Newspaper headlines: Boris Johnson's Brexit letter makes headlines

Many papers adopt a scornful tone when reporting events in Parliament, where a special weekend sitting resulted in Boris Johnson's Brexit plan being frustrated by MPs.

"Super Saturday? Make that Superfluous Saturday," says Sunday Telegraph sketchwriter Michael Deacon. He argues the outcome represented "the entire Brexit process in microcosm".

"Hysterical build-up. Media frenzy. Promises to the public that this was the moment of truth. And then, at the last minute, MPs once again agree to put off the big decision for another day," he writes.

"The House of Fools", reads the Mail on Sunday's front-page headline, above photographs of four of the "posturing MPs" who it says "subjected us to yet more agonising delay". They are Labour leader Jeremy Corbyn, Sir Oliver Letwin who tabled the amendment to "withhold approval" for the prime minister's Brexit deal, Commons Speaker John Bercow and former Chancellor Philip Hammond.

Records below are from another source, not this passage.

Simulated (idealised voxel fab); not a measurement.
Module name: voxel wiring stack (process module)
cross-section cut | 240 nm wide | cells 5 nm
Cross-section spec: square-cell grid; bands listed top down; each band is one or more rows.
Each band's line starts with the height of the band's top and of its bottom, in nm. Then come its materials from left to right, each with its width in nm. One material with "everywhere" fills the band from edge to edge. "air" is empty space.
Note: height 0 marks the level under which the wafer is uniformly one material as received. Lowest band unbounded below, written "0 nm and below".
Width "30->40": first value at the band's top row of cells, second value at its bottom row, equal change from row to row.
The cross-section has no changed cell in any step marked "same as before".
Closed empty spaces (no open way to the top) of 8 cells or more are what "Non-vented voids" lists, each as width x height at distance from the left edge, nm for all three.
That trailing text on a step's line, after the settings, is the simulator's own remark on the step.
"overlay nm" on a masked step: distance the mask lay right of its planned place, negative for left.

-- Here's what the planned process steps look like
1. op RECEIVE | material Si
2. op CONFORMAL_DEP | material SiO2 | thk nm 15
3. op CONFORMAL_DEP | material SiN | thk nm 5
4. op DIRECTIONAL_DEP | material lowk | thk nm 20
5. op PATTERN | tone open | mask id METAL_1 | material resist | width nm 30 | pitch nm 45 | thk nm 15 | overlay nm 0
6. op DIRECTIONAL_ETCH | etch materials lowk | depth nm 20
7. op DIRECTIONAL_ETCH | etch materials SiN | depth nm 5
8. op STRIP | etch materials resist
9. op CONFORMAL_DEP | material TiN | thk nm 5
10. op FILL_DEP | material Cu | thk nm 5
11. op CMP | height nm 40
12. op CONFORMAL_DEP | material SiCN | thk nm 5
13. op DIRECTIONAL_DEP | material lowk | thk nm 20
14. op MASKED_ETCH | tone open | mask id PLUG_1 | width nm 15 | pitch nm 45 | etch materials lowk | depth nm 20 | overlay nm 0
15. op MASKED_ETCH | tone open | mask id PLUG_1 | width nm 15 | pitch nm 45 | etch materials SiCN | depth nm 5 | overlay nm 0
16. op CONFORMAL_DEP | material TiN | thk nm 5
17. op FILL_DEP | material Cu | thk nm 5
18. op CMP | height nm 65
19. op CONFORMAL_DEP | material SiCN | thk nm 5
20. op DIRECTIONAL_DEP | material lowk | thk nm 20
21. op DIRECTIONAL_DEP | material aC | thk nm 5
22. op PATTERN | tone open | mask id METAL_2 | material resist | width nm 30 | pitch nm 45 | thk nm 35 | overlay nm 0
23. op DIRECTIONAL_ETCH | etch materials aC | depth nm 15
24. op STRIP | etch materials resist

"Why won't they let us leave?" asks the front page of the Sunday Express, which voices its "outrage" that Parliament voted "to obstruct Boris's breakthrough Brexit deal". Its editorial claims "we're in a new period of chaos", after the "House of Cowards" again showed it "prefers irresponsible procrastination to decisive action".

'Oliver Twits'

Image copyright Reuters

Sir Oliver comes in for some of the most virulent criticism. The Mail quotes a senior Tory labelling Sir Oliver a "useful idiot" for the "organ grinder", Lord Pannick QC. It claims the lawyer - who also "masterminded" Boris Johnson's "Supreme Court humiliation" - helped draft Sir Oliver's "wrecking amendment".

"Oliver Twits," reads the Sun on Sunday's headline. The paper calls Mr Letwin A "buffoon" who came up with the poll tax, and has now "persuaded zombie MPs to block Brexit". The Sun also attacks the Northern Irish Democratic Unionist Party, which backed the Letwin amendment, saying their "stubborn refusal to compromise is beyond all reason".

"We had the deal nailed down, and we blew it," laments Caroline Flint, one of the six Labour MPs who voted with the government. She writes in the Sunday Times how she'd "worked in good faith" to improve Mr Johnson's deal, with guarantees on workers' rights, environmental standards and animal welfare all secured and ready to be embodied into legislation.

The Independent website, on the other hand, pictures the scene outside The Commons, where campaigners for another referendum amassed in Parliament Square. It claims a million people joined the march for a "Final Say on Brexit", on what is says was "the day you made Johnson listen".

Likewise, the Observer pictures the massed demonstrators, next to a headline reading: "A million take to the streets for public vote. In a comment piece, Will Hutton writes: "We marched with hope but few expectations. Yet history will side with us."

The Sunday Times dismisses them as "A vast throng, too posh to putsh."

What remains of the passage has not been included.